Boost to Australian funds management industry as CCIVs legislation is passed

It has taken 13 years, but Australia now has a legislated framework for Corporate Collective Investment Vehicles (CCIVs). This should prove a valuable boost to the export of funds management and will help to encourage international investment into Australian funds by providing a structure that is more familiar to foreign investors.

The legislation, Corporate Collective Investment Vehicle Framework and Other Measures Bill 2021 passed through Parliament earlier this month, which means that a recommendation from the landmark Johnson report in 2009, Australia as a Financial Centre, has finally been implemented. That report was designed as a post-GFC means to boost Australia as a regional financial services hub.

The new regulatory and tax framework for CCIVs will commence from 1 July 2022 and is a welcome and overdue development. For many years, the Australian funds management industry has been hampered by the lack of an investment vehicle which is familiar to overseas investors.

The CCIV has been designed with the policy objective of increasing the competitiveness of the Australian funds management industry by broadening our suite of investment vehicles through the introduction of an internationally recognisable structure – a corporate vehicle – which is fiscally transparent and broadly equivalent to a Managed Investment Trust (AMIT).

The Financial Services Council estimates that only 5 percent of the funds currently managed in Australia come from offshore ($145bn out of $2.6trn), which gives an indication of the scope and potential for the export of Australian funds management.

KPMG believes many of the issues that have surrounded this initiative have been addressed and the tax framework has been significantly simplified in the final version. It now leverages existing trusts taxation framework by treating each sub-fund of a CCIV as a “deemed trust” which is taxed as an AMIT if it meets the eligibility criteria.

The legislation has produced a base framework for establishing viable CCIVs in the Australian market, and fund managers are now able to work towards a July commencement date.

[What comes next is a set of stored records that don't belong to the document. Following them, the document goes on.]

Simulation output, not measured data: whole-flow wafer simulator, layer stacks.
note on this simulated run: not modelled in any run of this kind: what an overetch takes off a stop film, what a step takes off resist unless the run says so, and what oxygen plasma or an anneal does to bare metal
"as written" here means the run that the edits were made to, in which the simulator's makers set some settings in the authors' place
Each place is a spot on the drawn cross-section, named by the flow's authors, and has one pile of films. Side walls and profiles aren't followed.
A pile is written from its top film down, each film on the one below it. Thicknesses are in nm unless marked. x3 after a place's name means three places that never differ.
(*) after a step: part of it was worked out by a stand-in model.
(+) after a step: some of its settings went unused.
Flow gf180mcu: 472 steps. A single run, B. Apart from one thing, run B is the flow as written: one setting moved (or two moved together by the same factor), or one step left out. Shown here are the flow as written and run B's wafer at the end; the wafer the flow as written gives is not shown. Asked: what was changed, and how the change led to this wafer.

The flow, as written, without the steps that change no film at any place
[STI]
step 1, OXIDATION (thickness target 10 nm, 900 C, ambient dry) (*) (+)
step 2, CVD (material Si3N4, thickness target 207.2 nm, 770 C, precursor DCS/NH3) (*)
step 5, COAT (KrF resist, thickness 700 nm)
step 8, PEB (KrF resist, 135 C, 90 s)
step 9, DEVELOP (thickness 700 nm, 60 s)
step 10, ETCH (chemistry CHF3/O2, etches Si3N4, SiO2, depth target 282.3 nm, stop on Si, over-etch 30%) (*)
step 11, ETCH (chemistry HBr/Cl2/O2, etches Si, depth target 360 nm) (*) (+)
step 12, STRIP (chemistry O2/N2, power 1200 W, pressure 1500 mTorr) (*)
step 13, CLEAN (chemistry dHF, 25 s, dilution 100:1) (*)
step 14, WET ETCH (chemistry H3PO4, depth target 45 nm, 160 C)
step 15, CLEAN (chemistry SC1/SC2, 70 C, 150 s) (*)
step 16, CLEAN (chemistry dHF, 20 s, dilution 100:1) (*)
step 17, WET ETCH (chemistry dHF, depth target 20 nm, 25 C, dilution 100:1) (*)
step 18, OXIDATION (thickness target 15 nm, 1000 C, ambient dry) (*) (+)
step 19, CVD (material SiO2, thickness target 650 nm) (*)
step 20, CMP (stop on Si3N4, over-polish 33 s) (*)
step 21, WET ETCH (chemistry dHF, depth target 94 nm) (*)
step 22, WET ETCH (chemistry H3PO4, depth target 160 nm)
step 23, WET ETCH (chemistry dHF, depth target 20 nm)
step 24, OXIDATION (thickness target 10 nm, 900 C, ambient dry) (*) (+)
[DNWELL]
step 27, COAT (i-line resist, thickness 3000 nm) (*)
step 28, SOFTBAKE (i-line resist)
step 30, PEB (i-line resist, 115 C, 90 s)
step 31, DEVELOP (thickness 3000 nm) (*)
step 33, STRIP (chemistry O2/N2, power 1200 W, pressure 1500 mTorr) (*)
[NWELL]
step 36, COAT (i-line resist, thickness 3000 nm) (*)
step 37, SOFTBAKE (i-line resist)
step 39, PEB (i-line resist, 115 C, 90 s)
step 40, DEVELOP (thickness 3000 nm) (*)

It should be said that some outstanding tax and regulatory issues still need to be addressed.

Notably the legislation does not tackle the transition process for existing funds into CCIVs.  Without a process to convert an existing AMIT to a CCIV without creating a tax event, either for investors or at the level of the fund, the tax cost could be a significant impediment to transition and will be a barrier to achieving scale in the new regime. This issue is well understood by Treasury and is proposed to be addressed through post-implementation amendments.

The reliance on the concept of accounting profits (as opposed to distributable income/trust law income) in certain aspects of the legislation presents issues for non-AMIT sub-funds that will need to be considered further and resolved and an important tax issue that is not addressed is the interaction between double tax agreement withholding tax rates (on a legal form dividend) and the AMIT withholding rules that will treat a distribution from a CCIV as a deemed trust distribution.  Circumstances where the effective withholding rate under the AMIT rules exceeds the treaty dividend rate may prove problematic and will need to be addressed in future.

So, from a regulatory perspective, there remain some discrepancies between the requirements for a CCIV and those for an AMIT, meaning the CCIV does not start from a completely level playing field. But this is only the first instalment of the tax and regulatory measures. Overall, the legislation marks a significant development in the international competitiveness of Australia’s funds management industry. We welcome its introduction and remain optimistic around the potential start date of 1 July 2022.